A journalist has defended his claim that Williams has definitely decided to sign Sergey Sirotkin instead of Robert Kubica for 2018. Among those reporting the news about Russian Sirotkin's soon-to-be-announced deal the most confidently in recent days has been British journalist Andrew Benson.
He now tells the Polish publication Sportowe Fakty: "The team told me that the results on the track was the primary reason for signing Sirotkin. It turned out that the Abu Dhabi test was crucial," Benson added.
He said Sirotkin was consistently quicker than former BMW and Renault driver Kubica in qualifying trim. "I also received information that even Robert told team management about his problems adapting to the new tyres supplied by Pirelli," Benson said. "Williams decided that in their situation there was no room for risk."
Benson concludes that F1 will therefore "probably never see Kubica return to formula one" after the Williams setback. And he played down the role played by Sirotkin's reported $20 million sponsorship purse, thanks to his support by the Vladimir Putin-linked SMP bank.
"Robert was able to provide about EUR 8 million, but Sirotkin at least doubled this amount," said Benson. "But in reality money is just a bonus from a driver. If Kubica was twice as good as Sirotkin, he would be in the car this season. Nobody seems to remember that Renault stopped working with Robert for exactly the same reason as Williams did," he added.

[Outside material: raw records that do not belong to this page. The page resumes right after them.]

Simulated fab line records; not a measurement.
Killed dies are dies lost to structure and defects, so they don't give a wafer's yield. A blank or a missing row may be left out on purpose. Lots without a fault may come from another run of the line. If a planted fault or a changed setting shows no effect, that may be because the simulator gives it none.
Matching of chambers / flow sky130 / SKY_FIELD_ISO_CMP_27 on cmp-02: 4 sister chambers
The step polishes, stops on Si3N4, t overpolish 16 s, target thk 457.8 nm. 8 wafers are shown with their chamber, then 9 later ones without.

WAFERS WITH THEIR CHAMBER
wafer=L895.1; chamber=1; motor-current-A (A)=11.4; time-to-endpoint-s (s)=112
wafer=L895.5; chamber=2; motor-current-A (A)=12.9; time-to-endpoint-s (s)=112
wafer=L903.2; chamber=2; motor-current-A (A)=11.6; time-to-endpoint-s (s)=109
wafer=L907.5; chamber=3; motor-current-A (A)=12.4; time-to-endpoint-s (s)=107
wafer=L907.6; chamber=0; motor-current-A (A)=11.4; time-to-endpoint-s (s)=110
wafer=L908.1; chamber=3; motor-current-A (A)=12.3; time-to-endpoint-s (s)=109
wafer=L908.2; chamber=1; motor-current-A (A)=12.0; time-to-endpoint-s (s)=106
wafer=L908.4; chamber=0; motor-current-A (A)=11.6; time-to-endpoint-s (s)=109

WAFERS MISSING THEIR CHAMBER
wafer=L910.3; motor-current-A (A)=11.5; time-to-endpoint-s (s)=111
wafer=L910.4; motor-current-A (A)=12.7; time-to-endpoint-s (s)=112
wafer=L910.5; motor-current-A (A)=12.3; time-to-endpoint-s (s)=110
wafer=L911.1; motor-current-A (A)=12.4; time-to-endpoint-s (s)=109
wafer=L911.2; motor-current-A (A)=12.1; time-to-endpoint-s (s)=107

"It sounds harsh, but those are the facts," said Benson. "Almost no one in the paddock didn't want to see Robert back on the grid. He is one of the greatest unfulfilled talents in the history of the sport. It would have been great PR for Williams and brought F1 a lot of new fans, and the FIA also saw the benefit and lobbied for his candidacy." (GMM)
"Clearly it wasn't an easy decision for Williams," he added. "They're now being criticised all over the world and some are saying Stroll-Sirotkin is the worst Williams driver lineup ever. Are they right? Time will tell. But when making decisions, there is no room in F1 for sentimentality," said Benson. (GMM)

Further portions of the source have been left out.